LSB bits: can we go faster?

In my chessprogram the pop_square is called billions of times.
Square is just a simple enum(u6).
Inlining is (I think) not needed in Zig. I measured no speed differences ever using inline or not inline.

So question: Is there any way I can squeeze more speed in pop_square?
I don’t think so, but we never know.

/// Unsafe lsb
pub fn first_square(bitboard: u64) Square
{
    assert(bitboard != 0);
    const lsb: u6 = @truncate(@ctz(bitboard));
    return Square.from(lsb);
}

/// Unsafe pop lsb and clears that lsb from the bitboard.
pub fn pop_square(bitboard: *u64) Square
{
    assert(bitboard.* != 0);
    defer bitboard.* &= (bitboard.* - 1);
    return first_square(bitboard.*);
}

It is used in tight loops like:

// Bishop.
bb_from = self.bishops(us);
while (bb_from != 0)
{
    from_sq = pop_square(&bb_from);
    bb_to = self.get_piece_attacks_from(PieceType.BISHOP, from_sq) & target;
    while (bb_to != 0)
    {
        to_sq = pop_square(&bb_to);
        store_move(from_sq, to_sq, .normal, .no_prom, storage);
    }
}

My Zig movegenerator is already quite fast. around 730 million moves per second.
I want to get to 1 billion :slight_smile:

Depending how fast your CPU is clocked that means somewhere between 2 and 5 clock cycles per move. Tbh, I don’t think there’s a lot more wiggle room for improvement unless there’s some data-dependency on to_sq between loop iterations which prevents pipelining.

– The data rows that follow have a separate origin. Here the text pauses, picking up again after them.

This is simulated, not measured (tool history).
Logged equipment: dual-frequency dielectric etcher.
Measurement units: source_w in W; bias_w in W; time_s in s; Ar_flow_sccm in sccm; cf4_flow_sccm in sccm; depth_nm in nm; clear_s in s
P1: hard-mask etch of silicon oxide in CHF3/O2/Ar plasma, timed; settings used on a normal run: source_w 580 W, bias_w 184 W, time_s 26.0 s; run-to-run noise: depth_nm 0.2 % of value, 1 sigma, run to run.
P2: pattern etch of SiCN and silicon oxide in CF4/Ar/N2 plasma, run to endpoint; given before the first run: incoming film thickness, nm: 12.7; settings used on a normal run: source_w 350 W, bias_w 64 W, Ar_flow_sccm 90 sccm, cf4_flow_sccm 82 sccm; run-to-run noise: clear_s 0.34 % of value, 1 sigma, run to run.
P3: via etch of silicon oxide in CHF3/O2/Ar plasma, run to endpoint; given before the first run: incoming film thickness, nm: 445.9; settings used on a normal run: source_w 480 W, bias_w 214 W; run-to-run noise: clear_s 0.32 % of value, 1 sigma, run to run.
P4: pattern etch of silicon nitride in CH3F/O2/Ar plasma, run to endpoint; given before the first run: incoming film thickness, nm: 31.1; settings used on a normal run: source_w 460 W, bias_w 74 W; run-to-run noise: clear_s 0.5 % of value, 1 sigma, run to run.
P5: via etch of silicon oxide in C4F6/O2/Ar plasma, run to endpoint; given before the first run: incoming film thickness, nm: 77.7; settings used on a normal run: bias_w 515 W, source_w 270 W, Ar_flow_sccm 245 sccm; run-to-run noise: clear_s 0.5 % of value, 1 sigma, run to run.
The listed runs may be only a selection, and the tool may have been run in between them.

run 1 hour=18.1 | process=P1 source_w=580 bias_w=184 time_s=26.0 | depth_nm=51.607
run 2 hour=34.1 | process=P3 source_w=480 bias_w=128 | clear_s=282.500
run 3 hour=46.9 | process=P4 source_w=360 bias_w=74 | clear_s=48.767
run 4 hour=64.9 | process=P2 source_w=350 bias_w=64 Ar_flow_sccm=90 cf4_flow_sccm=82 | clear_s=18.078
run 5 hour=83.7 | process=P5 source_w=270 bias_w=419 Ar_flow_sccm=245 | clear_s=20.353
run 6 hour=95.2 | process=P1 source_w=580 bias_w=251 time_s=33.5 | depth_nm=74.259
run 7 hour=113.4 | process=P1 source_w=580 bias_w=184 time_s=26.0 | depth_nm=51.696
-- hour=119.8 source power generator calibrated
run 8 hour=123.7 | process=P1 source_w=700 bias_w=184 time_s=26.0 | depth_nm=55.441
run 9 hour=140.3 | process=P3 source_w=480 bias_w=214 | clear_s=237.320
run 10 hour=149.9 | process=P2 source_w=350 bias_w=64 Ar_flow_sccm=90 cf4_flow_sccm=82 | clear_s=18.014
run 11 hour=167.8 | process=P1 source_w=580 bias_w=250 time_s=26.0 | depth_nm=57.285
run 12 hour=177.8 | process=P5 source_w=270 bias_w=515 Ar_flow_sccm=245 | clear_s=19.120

I would check the generated assembly output in release-fast mode for any obvious problems - e.g. whether everything is properly inlined.

Also maybe try if it’s worth it to manually unroll the loop, since the loop condition looks dynamic maybe you know more about the looping condition than the compiler can figure out on its own. Also maybe try if swapping the outer and inner loop makes a difference (if bb_from is usually much bigger or smaller than bb_to).

Also instead of focusing on the pop_square() operation I would probably focus on the memory access patterns in self.get_piece_attacks_from() and store_move(). E.g. if those are currently very random, is there a way to get followup accesses closer together in memory (ideally within the same cache line).

But from my experience with trying to optimize my home computer emulators, at some point it gets really hard to push performance further once you’re down to a couple of clock cycles per “action”, since it may be that a small improvement for one specific CPU type may mean a slight slowdown on another.

E.g. you’re probably already deep in diminishing returns territory :wink:

1 Like

Tell me how to do that in some readable format!

Yeah. For kings, knights we have a maximum of 8. I was already wondering if we can tell the compiler “Hey, can you unroll this loop”

True!

I found the Zig -emit-asm feature quite useless tbh (IIRC currently it doesn’t work at all). Instead I usually run some 3rd-party disassembler over the entire executable and try to make sense of the output.

At least on Mac you get (some) function entry points as labels also in release mode, for instance I can run otool -tV [exe] on a zig executable compiled with release-fast, and I can see the start of Zig functions like this:

_kc85.Args.parseModuleArgs:
0000000100012bb4        sub     sp, sp, #0xb0
0000000100012bb8        stp     x28, x27, [sp, #0x50]
0000000100012bbc        stp     x26, x25, [sp, #0x60]

…of course in release-fast mode there’s a lot of aggressive inlining, so you may only see a couple of top-level functions with huge bodies.

1 Like

This is my usual setup for looking at assembly output:

const mod = b.addModule("my_mod", .{
    .root_source_file = b.path("src/main.zig"),
    .target = target,
    .optimize = optimize,
    .strip = true,
});

const lib = b.addLibrary(.{
    .name = "my_lib",
    .root_module = mod,
});

const asm_step = b.step("asm", "Generate asm");
asm_step.dependOn(&b.addInstallFile(lib.getEmittedAsm(), "asm/output.asm").step);
3 Likes